What problem is it that the safe signals in Perl are actually trying to solve? When a signal arrives, the signal handler is called. This can happen at any time. Now, if the program is about to change some global variables, and the signal handler wants to manipulate the same variables, chaos is inevitable.

The prime example of this is malloc. The program is trying to use this function to allocate more memory. Depending on the implementation, it manages several global lists or similar structures to do so; however, if the signal handler also needs memory, precisely the situation described has occurred. Languages such as Perl rely heavily on memory management to allocate and free memory for variables as needed. Therefore, it is hardly possible to write a signal handler in Perl that does not work with global structures.

Delayed Processing

For safe signal handling, Perl now internally manages a number of flags. If a script installs a handler for a signal, the interpreter does not call the Perl function when the signal arrives. Instead, the signal handler is in fact an internal function, which only sets one of the flags. At appropriate points, the Perl interpreter then checks, using the macro PERL_ASYNC_CHECK, whether any of the flags are set and, if so, calls the signal handler in Perl. Figure 5 represents this schematically. Because the signal handler now only changes its own data structures, there are no more unexpected program crashes. In this sense, the signal treatment is safe.

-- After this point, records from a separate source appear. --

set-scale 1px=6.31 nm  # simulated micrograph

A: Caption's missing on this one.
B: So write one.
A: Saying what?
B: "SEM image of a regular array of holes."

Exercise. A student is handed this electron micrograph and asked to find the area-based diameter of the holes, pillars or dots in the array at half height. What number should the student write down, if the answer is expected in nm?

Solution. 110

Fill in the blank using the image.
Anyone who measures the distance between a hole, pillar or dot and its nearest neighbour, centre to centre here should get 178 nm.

Secure Signals: The C signal handler only sets the flags. The Perl signal handler then runs separately later to avoid conflicts when accessing global variables.
Figure 5: Secure Signals: The C signal handler only sets the flags. The Perl signal handler then runs separately later to avoid conflicts when accessing global variables.

Unfortunately, timely delivery of signals can get stuck in the pipeline. The problem results from a race condition. The can_read call in line 23 calls the Perl select command at some time. Within this command, what happens at the C level is approximately this:

PERL_ASYNC_CHECK;
/* Some other C commands */
select(...);       <-- Syscall

A check is performed to see if signals are pending. This check is followed by a series of commands to convert the parameters of the Perl select command into parameters that the kernel select call understands. Finally, the kernel is called, and the process is blocked. But, what happens if the signal arrives between PERL_ASYNC_CHECK and the kernel call? In this case, the C-level signal handler sets its bit as usual. However, it cannot prevent the process blocking in the system call. The signal is therefore not delivered to the Perl handler until the system call returns. For the CGI program, it will look as if the SIGTERM has disappeared. Apache then sends the SIGKILL shortly thereafter, and the CGI program aborts, but the database process continues.

Correct Signal Handling

The problem is that the program waits for two things at the same time: Signals and data from the socket. Three possible approaches could solve this problem:

All three types are implemented on Linux and, thanks to additional modules from CPAN, can also be used with Perl. In the following discussion, I will focus on the second approach.

A fairly compatible method of implementing this on a Unix-like system is known as the "self-pipe trick" [5]. First, you create a pipe for each expected signal. Both ends of the pipe are switched to non-blocking mode. For this purpose, the signal handler to be implemented in C then writes an arbitrary byte to the pipe. This can go wrong if the pipe is full, but it will not block the process because the file descriptor is non-blocking. Now the read end of the pipe, and other file descriptors, can be monitored with an ordinary select, poll, or epoll call.

Economical

This method is very wasteful, however. To manage one bit of information, a multiple-kilobyte buffer is created in the kernel. The Linux developers have implemented an antidote for this in the form of the system calls signalfd and eventfd. The CPAN Linux::FD module [6] supports both.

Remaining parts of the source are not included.